Eyüp Özcan is one of the most talented soldiers of his generation. He graduated from the military academy in Istanbul with excellent grades and also studied at the Naval Postgraduate School in Monterey. He served in Bosnia and commanded a battalion in Ankara before transferring to NATO in Belgium in 2015. His path to the helm of the Turkish armed forces appeared to have been clearly mapped out.
Now Özcan is sitting in an office building in Brussels and says he feels like a prisoner. He wears a creased suit instead of his uniform and the diplomatic passport in his briefcase is no longer valid. The Turkish government under President Recep Tayyip Erdogan has suspended Özcan from service, suspecting him of having participated in the July 15 military insurgency. Özcan has now applied for political asylum in Belgium. He fears he will be arrested if he returns to Turkey, as has happened to many of his comrades.
In the wake of the coup attempt, Erdogan has been tough in cracking down on suspected conspirators. He has fired close to 100,000 public servants while the governors of 47 districts and the deans of all Turkish universities have been forced to resign. Nearly 200 media organizations have also been forced to shut down. But no institution has been as hard hit by the purge as the military. One-third of all generals and admirals have been suspended from service and the air force has lost 265 of its around 400 fighter pilots. The repression has also been directed at Turks abroad. Erdogan has recalled at least 270 officers and military attachés at NATO bases, including those in Mons, Naples and Ramstein in Germany. NATO Supreme Commander Curtis Scaparrotti warns the dismissals have “degraded” the alliance’s military capabilities.
A Danger to the Alliance
Some of the fired NATO officers have now spoken to SPIEGEL, the first time they have gone public with their stories. For the interview, Özcan and three colleagues have all changed their names to protect their identities; they have family in Turkey are are concerned about the government taking revenge. The men provide a devastating assessment of the Turkish armed forces. They say the failed coup has damaged the troops’ morale and image while adding that diverse groups are wrestling for power with some of them openly opposing army Chief of Staff Hulusi Akar. “The military is going through the most difficult time in its history,” says former Chief of the General Staff Ilker Basbug.
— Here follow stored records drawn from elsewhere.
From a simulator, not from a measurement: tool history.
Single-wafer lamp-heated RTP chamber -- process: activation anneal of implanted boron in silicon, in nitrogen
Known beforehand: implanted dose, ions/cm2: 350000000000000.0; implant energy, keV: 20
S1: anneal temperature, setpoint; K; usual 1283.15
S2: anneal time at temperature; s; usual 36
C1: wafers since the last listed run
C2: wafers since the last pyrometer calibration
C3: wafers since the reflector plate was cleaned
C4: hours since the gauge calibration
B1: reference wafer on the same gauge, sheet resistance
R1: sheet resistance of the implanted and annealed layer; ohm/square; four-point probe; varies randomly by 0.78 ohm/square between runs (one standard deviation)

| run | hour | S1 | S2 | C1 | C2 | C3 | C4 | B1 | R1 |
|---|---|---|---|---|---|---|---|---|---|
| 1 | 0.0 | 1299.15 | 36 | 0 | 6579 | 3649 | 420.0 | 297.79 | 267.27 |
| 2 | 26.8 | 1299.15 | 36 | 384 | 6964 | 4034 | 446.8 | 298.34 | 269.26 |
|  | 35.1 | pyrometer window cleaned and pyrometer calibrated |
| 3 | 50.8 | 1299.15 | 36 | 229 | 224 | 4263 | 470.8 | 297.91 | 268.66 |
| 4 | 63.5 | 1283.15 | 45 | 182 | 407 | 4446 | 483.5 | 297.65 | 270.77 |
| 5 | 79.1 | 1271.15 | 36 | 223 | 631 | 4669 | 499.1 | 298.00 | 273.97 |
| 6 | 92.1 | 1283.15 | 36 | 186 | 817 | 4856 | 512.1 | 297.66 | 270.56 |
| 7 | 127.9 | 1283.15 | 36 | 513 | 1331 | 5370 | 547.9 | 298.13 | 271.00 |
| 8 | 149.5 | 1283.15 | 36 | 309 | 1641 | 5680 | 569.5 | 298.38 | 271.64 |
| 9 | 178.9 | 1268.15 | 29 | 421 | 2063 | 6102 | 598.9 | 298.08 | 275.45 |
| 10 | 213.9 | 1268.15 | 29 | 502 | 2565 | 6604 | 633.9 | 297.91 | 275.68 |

President Erdogan doesn’t seem to care. He has sent his soldiers into Syria and Iraq, both of which are complicated operations. In the midst of crisis, Turkey appears to be veering away from the West and toward the East, particularly toward Russia. Since the July 15 revolt, Turkey — once a pillar of NATO with the coalition’s second biggest army — has become a danger to the alliance.
Eyüp Özcan was sitting together with friends at a Turkish restaurant in Brussels on July 15 when the television began showing images of tanks on the streets of Ankara and Istanbul. “I was shocked. I thought this can’t be real,” he says.
That night, a group inside the Turkish military temporarily seized control of parts of the country. The insurgents occupied the Bosporus Bridge in Istanbul as well as state broadcaster TRT. Fighter jets bombed the parliament building in Ankara. But the government managed to regain control by the next morning.
Özcan had hoped that orderly life would return to the military, but a short time later he was ordered to leave his post at NATO headquarters. The government accuses him of supporting Islamist preacher Fethullah Gülen, the man Ankara suspects of having orchestrated the coup.
In Turkey, few still doubt that supporters of the Islamist Gülen movement participated in the insurgency. But observers like Özgür Ünlühisarcikli, director of the German Marshall Fund’s Ankara office, are critical of the fact that the government is using the crime as a pretext to crack down on the opposition.
Özcan denies having any ties with Gülen. He says his uncle has an account with a bank that is part of the Gülen network, and that it is possible this is how he fell under the authorities’ radar. “Erdogan is conducting a witch hunt,” he says.
The purge has shaken the military. “Everyone is afraid of being denounced,” says a private from Ankara. Support among his men has diminished for army chief Akar as a result of images of imprisoned soldiers who appear to have been abused. The week before last, a court convicted the first high-ranking soldiers who participated in the coup attempt and sentenced them to long prison terms.